I know a ton of people find me awful/irritating/stupid/annoying/etc and they started making that super clear at age 5/6 when I first started having to be around other little humans who hated me on sight. It was probably the glasses. I can't help but wish that I'd been homeschooled (okay, not that that would have done any good, my parents cannot teach for shit) or just ANYTHING where I hadn't been thrown to the wolves with the other children taking bites out of me. I read "Libby on Wednesday" when I was a kid (a book about a girl who's homeschooled until middle school, is forced to become "socialized" and then of course gets picked on, but manages to find her own social crowd) and I desperately wish I could have not had to have been around the other little children until later in life, so I could have had my own sense of self without learning early on that I'm just hated for being me by a pretty large contingent of people. And that's just my personality, I'm not even demographically weird, just another shitty straight white woman of average size. At least Libby knew who she was before she had to become "socialized" and had a sense of self that wasn't damaged and influenced by other people's takes on her.

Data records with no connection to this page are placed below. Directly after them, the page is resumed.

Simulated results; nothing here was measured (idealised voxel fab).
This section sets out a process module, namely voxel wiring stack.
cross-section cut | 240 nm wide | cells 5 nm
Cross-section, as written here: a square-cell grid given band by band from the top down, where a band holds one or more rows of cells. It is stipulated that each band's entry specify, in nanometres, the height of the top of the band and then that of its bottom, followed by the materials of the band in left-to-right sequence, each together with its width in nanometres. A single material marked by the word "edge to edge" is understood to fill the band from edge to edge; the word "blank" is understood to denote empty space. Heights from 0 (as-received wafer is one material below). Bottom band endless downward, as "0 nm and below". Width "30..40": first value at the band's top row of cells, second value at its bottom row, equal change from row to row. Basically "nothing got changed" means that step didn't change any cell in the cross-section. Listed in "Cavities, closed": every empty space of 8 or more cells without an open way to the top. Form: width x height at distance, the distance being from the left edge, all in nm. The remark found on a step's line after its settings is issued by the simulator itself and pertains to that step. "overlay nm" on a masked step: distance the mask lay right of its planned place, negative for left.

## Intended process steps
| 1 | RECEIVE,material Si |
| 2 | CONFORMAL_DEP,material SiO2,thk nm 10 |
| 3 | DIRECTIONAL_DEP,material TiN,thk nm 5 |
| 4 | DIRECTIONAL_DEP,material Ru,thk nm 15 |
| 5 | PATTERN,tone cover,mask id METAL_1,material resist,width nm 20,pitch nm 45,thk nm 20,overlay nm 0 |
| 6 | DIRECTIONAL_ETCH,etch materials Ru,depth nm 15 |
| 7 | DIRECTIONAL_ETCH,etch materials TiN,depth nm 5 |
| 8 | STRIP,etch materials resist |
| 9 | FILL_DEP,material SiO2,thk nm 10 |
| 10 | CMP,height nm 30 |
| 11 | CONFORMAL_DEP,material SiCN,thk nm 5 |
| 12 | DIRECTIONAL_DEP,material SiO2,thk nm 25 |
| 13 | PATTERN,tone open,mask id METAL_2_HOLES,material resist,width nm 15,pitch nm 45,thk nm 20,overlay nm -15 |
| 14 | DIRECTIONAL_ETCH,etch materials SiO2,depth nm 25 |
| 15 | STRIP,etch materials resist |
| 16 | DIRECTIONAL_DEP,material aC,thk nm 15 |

An excellent book on this topic, albeit it's a fiction book, is The Rook by Daniel O'Malley, in which (not a spoiler, it's in the opening) the main character has her memory wiped, but pre-memory wipe she's documented her entire life for her future self so future self knows what's going on. It's very clear that both versions of Myfanwy have the same personality, preferences, talents, etc. but the one big difference between versions 1 and 2 is that version 1 was traumatized at an early age when she came into her powers and lost her family and that turned her into a very timid person who didn't like using her powers. Whereas version 2 literally doesn't remember the trauma. Version 2 is actually a very take charge, brave person because she doesn't have that fear embedded into herself the way that version 1 did. This is one of my favorite books of all time and it's primarily because of seeing what a liberated, brave Myfanwy is like. I'm not saying I want a case of amnesia, but it'd be so nice to see what a version of me who didn't have "feel like shit, you stupid weirdo" embedded into her brain so early on would be like. If I'd grown up on some island alone without other humans to tell me what I am, would I be normal? Would I be okay? We'll never know now.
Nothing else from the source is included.